The new three man executive group still faces some significant challenges, not least of which is defining what Dow’s strategy looks like and how the shareholders are going to benefit. Under Mr. Liveris’ watch the strategy has flip flopped from a full focus on specialty to a more recent focus on exploiting commodity opportunities. For the last 18 months we have seen greater focus and consistency of message, with the announcements today clearly another good step in the right direction, but we still struggle to see how a large specialty and a large commodity portfolio can be run effectively under one roof. Dow is not the only company struggling with this issue and it best displays itself in an inflated cost position in the commodity segment.

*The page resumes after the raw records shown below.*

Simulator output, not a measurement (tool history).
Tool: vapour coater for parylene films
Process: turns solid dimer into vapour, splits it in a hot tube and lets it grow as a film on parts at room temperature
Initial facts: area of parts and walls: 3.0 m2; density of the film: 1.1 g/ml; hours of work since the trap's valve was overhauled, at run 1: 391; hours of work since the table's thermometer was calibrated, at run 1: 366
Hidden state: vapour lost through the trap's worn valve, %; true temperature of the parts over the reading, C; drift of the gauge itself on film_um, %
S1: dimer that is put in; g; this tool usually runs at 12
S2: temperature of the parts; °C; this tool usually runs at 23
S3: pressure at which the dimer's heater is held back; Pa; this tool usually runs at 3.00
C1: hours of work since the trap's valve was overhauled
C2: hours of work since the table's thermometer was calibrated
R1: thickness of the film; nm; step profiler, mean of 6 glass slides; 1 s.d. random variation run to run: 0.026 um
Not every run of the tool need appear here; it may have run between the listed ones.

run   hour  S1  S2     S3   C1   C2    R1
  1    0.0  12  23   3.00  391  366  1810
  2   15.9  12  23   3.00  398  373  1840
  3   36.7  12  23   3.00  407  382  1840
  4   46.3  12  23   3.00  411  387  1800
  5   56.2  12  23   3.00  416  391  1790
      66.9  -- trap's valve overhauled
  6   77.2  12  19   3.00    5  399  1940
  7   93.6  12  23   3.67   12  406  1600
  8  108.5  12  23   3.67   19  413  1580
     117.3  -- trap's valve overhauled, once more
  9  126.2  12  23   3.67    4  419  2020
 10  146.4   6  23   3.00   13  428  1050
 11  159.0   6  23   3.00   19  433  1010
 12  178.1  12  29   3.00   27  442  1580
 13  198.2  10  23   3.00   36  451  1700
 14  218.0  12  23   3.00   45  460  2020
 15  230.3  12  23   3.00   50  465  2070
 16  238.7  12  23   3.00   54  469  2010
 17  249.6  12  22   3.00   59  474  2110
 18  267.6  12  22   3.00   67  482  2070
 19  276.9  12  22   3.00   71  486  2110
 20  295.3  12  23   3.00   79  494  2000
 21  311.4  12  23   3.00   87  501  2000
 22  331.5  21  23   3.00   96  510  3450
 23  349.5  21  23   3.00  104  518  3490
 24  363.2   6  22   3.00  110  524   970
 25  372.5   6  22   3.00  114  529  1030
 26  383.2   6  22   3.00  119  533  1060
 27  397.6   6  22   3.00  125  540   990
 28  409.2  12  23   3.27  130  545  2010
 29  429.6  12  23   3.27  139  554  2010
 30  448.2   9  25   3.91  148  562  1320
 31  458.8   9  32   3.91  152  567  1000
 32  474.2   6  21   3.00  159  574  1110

In our view, Dow is quite well positioned today, perhaps better positioned than DuPont, despite DuPont’s more attractive valuation (based on historical norms). However, a new generation of leadership still has to address some major issues:

  • What to do with Ag – on the strategy agenda outlined today. As we have discussed on many occasions, we think that Dow shareholders are likely to be winners in any broad Ag consolidation as the company is more likely to be a seller or participate in a value enhancing JV. Dow has a good Ag business and it is undervalued within the broader Dow portfolio.
  • What to do about costs. The company remains very people heavy and like DuPont can unlock value though a more aggressive approach to cost reduction. Some of this could happen through an Ag venture which addressed R&D spend, but there is likely an additional layer of costs to work through.
  • What is the plan? Commodity or specialty – can you run both well and with the right cost focus.

Those who know Dow well and anyone who went through the chlorine divestment due diligence process appear to agree on one thing – Dow is top of the class from an asset quality, operational and maintenance perspective. In the commodity space Dow has better quality assets than Lyondell, better scale and integration than Lyondell and, at the margin, better products. Yet Lyondell leaves Dow in the dust in terms of operating margin, free cash flow and return on capital. Some of the benefit is the result of the LYB bankruptcy and the streamlining of Lyondell’s capital base, but most is the LYB focus on being the lowest full cost producer (as opposed to lowest variable cost producer – which Dow can almost claim, behind Exxon).

Dow’s underperformance and value destruction over the last decade (first chart below) rests in part on not keeping up on the cost side – something management can address – but also rests on some very poor, or poorly timed strategic decisions, such as the acquisition of Rohm and Haas. These poor decisions have, in our view come from excessive optimism – second chart.

The investments in Saudi and the US Gulf, as well as the restructuring in Kuwait should add meaningfully to cash flows and the team can win by focusing on what Dow has today and operating the business as efficiently as possible.

Aside from Ag, but related, there is one strategic move that makes sense to us and that is a broad combination with DuPont. This would create a world class Ag business, a world class polymers business, commodity and specialty, and a world class specialty chemical company. More value would likely then be created by splitting into three, but this would be a bold and likely very value added move.